Question

Text To Column using RegEx

7 years ago
August 4, 2017
12 replies
104 views

parashari
132 replies

Hi,

I am using FME 2017.0 x64 and the input data is PostGIS data from server

So, there is a column in the table 'other_tags that contains strings as displayed. I want the values in the left of => to be the attribute name and the value in the right of => to be the value of that attribute. The two columns are separated by comma(,).

The catch is the attribute name are not in a certain order, so I found a bit of difficulty to create list.

Moreover, the values in the columns can be multiple, like surface could be- paved, unpaved, asphalt, grass and many more and since the workbench has to be used for multiple countries the string also cannot be defined.

Could there be some easy possible way to extract the values that can make workbench shorter and easier.

I tried string searcher with regex- surface"=>".*"$ but something is going wrong.

Thanks.

david_r
8354 replies
7 years ago
August 4, 2017

You say "as displayed" but I can't see anything other than your question, did you maybe forget to post a screenshot?

A concrete example of the text you want to split up would be very helpful in trying to help.

parashari
Author
132 replies
7 years ago
August 4, 2017

david_r wrote:

You say "as displayed" but I can't see anything other than your question, did you maybe forget to post a screenshot?

A concrete example of the text you want to split up would be very helpful in trying to help.

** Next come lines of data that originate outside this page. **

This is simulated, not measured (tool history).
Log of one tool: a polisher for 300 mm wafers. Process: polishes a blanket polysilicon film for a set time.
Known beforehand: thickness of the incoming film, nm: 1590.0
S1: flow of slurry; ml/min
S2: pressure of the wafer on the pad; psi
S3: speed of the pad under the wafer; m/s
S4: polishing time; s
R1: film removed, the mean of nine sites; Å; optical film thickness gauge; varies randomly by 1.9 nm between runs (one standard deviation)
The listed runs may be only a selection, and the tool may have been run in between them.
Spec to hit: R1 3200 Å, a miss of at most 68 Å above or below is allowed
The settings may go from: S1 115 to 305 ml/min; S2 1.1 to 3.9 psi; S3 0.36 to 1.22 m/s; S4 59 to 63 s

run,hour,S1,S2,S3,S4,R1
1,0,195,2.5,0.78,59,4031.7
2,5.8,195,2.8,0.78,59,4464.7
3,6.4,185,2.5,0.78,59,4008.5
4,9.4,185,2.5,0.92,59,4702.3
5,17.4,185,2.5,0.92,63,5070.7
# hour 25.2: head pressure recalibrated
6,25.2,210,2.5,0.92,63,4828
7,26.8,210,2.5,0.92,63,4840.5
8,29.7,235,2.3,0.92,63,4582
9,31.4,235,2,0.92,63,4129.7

Hi David, I have attached the screenshot now.

pallegama
Contributor
25 replies
7 years ago
August 4, 2017

Hi @hellblazer,

Could you please provide some sample input data which will be helpful for providing a solution.

If the single attribute contains multiple values that you need to separate into new attributes, first you can use an AttributeSplitter to build a list.

However, as a reply to your RegEx question, you can pass the value in 'other_tags' into two new attributes (in this example have created 'att_name' and 'att_value') and use two StringReplacers to extract part before => as 'att_name' and part after => as 'att_value'. (Please see the attached workspace)

To extract value for 'att_name' you can use RegEx ^.*>

To extract value for 'att_value' RegEx is =>.*$

Then you can build the new attribute using 'att_name' and 'att_value'.

Note: FME is not directly supporting creating new attribute using a value of another attribute to use them within the workflow. However, you can create attribute in this manner and write them into final output using an SchemaSetter and setting the writer to Dynamic with "Schema From Schema Feature" as depicted in the attached sample workspace.

regex-sample.fmw

Regards,

Priyantha Pallegama

david_r
8354 replies
7 years ago
August 4, 2017

You can of course accomplish the same thing using transformers (e.g. AttributeSplitters etc), but here's a PythonCaller based solution that will create an attribute for each tag listed in "other_tags":

def SplitTags(feature):
    tags_str = feature.getAttribute('other_tags')
    if tags_str:
        # Split tags into key/value pairs in a dict
        tags = dict([x.split('=>') for x in tags_str.split(',')])
        # Trim superfluous spaces
        tags = {k.strip(): v.strip() for k, v in tags.iteritems()}
        # Trim double quotes
        tags = {k.strip('"'): v.strip('"') for k, v in tags.iteritems()}
        for k, v in tags.iteritems():
            feature.setAttribute(k, v)

Example input:

"int_ref" => "E 691", "name:ka" => "ka", "name:ru" => "ru", "surface" => "asphalt"

Example output:

`int_ref' has value `E 691'
`name:ka' has value `ka'
`name:ru' has value `ru'
`surface' has value `asphalt'

Note that there might be some edge cases where you'll get unexpected results, notably if the string "=>" or a comma occurs inside a tag value rather than as a separator. If that's the case, a more advanced parsing mechanism is needed.

david_r
8354 replies
7 years ago
August 4, 2017

If you want a purely regex-based solution, you can use this in a StringSearcher:

"surface"\s*=>\s*"(.+?)"

If you set the "subexpression matches list name" to "_subs", you'll find the surface value in the attribute _subs{0}.part

parashari
Author
132 replies
7 years ago
August 4, 2017

pallegama wrote:

Hi @hellblazer,

Could you please provide some sample input data which will be helpful for providing a solution.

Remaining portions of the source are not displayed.